Lesson Learned: Fracturing Story Continues in Completely New Telisa Formation in B Structure South Sumatera
Abstrak
Telisa is a formation in South Sumatera Basin that was famous for its hydraulic fracturing success. In Pertamina, Telisa is found in TL Structure and was successfully treated with hydraulic fracturing. This year, Pertamina found Telisa as a new formation in B-Structure. It has the lowest net pressure yet highest fluid efficiency among other Telisas. Adding low permeability, low young modulus, and nonideal reservoir behavior to that list, fracturing this formation becomes quite challenging.
The first Telisa formation in B Structure was found in well B-62. The well can only produce intermittently in a space of two months. However, its water cut was as low as 50%. In order to produce the well continuously and increase its productivity, hydraulic fracturing treatment was planned. Since Telisa is considered soft rock with young modulus around 1 million psi, the treatment was designed to use 20/40 proppant to minimize embedment effect. According to petrophysical analysis this formation has 40 mD permeability, therefore treatment design was designed to be aggressive with fracture width as priority instead of halflength.
After performing breakdown, step rate test, and data frac, treatment was redesigned. It turned out that reservoir permeability is not as high as previously estimated. Transmissibility that was acquired from breakdown test data showed that permeability is less than 10 mD, herefore the treatment was switched from aggressive to conservative with half-length as priority. Step down test, and was later confirmed by data frac, it can be inferred that this well has high entry friction at 1300 psi. Data frac also showed presence of fissures from decline curve with concave up shape. Fluid efficiency and pad ratio calculation was adjusted accordingly to handle this non-ideal reservoir behavior. Final design for fracturing treatment was with total of 65,000 lbs 20/40 proppant to target minimum 1.2 FCD, 0.3 inch fracture width, and 2 lbs/ft2 average proppant concentration. Pre-treatment of hundred mesh sand slug was pumped ahead of proppant slurry to reduce entry friction. During main frac job, sand slug failed to reduce entry friction Job was carried out to 6 ppg proppant concentration before loss prime on one of the frac pumps occurred and eventually screen out at the last proppant stage (7 ppg). Total proppant pumped into formation was 44,701 lbs.

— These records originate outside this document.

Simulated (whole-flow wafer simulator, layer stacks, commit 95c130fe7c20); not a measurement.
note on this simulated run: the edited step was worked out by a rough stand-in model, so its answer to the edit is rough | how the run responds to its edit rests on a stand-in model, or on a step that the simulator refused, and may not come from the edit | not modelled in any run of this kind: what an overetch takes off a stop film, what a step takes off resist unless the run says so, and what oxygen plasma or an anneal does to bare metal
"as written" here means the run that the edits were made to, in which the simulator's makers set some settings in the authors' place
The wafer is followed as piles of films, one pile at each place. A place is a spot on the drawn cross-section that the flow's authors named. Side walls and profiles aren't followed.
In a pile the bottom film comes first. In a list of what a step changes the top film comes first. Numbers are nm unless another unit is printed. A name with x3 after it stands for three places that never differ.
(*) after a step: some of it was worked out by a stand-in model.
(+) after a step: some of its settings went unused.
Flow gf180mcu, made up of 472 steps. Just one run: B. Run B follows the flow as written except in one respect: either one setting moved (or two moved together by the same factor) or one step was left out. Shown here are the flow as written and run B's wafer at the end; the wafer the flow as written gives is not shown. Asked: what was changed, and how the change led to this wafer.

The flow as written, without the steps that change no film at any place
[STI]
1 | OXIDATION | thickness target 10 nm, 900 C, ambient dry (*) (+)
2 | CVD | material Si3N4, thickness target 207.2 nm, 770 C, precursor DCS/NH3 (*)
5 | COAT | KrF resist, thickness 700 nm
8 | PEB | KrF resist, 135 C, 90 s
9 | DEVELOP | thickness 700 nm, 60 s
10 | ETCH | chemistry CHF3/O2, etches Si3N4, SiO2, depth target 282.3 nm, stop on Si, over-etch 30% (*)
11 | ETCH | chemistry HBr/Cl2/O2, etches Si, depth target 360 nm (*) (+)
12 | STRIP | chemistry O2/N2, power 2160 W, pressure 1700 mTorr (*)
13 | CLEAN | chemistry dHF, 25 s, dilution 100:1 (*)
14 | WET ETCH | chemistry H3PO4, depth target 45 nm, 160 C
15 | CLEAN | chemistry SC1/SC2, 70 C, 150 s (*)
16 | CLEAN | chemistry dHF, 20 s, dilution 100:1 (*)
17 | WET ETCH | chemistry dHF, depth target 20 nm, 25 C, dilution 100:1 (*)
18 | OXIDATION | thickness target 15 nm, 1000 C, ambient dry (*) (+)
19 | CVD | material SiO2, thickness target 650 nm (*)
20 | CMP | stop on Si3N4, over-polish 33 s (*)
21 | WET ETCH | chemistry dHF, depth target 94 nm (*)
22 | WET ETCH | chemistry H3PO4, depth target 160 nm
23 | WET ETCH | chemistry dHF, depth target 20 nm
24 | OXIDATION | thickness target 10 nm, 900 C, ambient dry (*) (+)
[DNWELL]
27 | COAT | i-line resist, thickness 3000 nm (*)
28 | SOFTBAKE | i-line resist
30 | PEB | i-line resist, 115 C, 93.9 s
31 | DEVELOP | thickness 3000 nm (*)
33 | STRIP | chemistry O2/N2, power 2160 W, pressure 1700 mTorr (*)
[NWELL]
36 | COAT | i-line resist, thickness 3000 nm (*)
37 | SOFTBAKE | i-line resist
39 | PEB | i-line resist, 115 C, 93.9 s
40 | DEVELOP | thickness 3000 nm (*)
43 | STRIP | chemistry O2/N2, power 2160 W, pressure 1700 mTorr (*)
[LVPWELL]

Pumping 70% from designed proppant mass was not too bad, however opportunity for improvements was wide opened. There are three things to be considered for next treatments: perforate formation with highest entry hole size available and increase gel viscosity to handle excessive entry friction, pump more sand slug to deal with fissures, and improve pumping system reliability by installing filter to prevent unwanted solid during pumping and erforming horse power test to the frac pumps.